Is it all procedural or editable?

Nice, it’s just that all those marching algos seems to create the same patters everwhere on low res voxel data. At least my brain thinks to see a pattern. But voxel based terrain is probably the future. Finally getting rid of the heightmap limitations and if you trust in papers, cheap indirect illumination

@haze said: Wouaw Really nice.

Is it all procedural or editable?

It’s procedural and editable… well the algorithm that generates the mesh doesn’t care… but I haven’t added editability to the app. That’s what you’d call a minor detail.

@zzuegg said: Nice, it's just that all those marching algos seems to create the same patters everwhere on low res voxel data. At least my brain thinks to see a pattern. But voxel based terrain is probably the future. Finally getting rid of the heightmap limitations and if you trust in papers, cheap indirect illumination

The net result is greatly influenced by the density function. A lot of people are just working from some number of fractal noise octaves (this being no different) and so the results will look kind of similar. But regardless of how you surface the density function (marching cubes or otherwise) it’s the density function that is controlling what the surface looks like. You may just more or less get more accurate surfaces from one algorithm over another.
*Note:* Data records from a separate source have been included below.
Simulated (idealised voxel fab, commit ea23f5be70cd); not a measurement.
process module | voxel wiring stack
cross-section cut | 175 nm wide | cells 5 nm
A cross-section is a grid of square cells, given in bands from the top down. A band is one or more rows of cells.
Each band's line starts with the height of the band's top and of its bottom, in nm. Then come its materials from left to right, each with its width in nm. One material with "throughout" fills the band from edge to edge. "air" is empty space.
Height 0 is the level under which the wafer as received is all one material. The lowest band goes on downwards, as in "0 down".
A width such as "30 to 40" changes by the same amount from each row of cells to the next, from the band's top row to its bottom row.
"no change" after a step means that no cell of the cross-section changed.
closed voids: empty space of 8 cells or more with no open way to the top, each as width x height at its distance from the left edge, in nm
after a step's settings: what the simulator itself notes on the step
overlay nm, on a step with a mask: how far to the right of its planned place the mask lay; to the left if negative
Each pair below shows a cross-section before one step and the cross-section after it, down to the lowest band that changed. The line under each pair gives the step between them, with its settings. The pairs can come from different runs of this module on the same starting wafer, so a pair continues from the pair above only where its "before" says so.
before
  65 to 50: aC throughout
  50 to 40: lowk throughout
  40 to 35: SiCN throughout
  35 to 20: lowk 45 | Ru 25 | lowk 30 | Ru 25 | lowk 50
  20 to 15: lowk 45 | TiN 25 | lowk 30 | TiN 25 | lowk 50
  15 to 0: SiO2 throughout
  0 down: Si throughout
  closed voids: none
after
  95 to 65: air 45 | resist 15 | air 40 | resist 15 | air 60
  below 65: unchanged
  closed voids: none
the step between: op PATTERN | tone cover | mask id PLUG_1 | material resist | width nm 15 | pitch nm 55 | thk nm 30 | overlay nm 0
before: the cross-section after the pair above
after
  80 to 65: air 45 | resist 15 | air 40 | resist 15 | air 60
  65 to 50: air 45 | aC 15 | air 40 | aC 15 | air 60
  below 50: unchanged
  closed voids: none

For example, this density function (worst case scenario for testing):
[java]
float density = 1.0f;
if( (loc.x % 2) == 0 )
density *= -1;
if( (loc.y % 2) == 0 )
density *= -1;
if( (loc.z % 2) == 0 )
density *= -1;

        return density;

[/java]

Produces something quite different. :slight_smile:

Though it is interesting that the grass and light seems to be on the wrong side… I may have to look into that for this edge case.

So I tried animating the density field every frame and update the mesh. It’s really kind of inefficient because it generates a new mesh every time but it’s also hard not to. (It does free the old one, though.)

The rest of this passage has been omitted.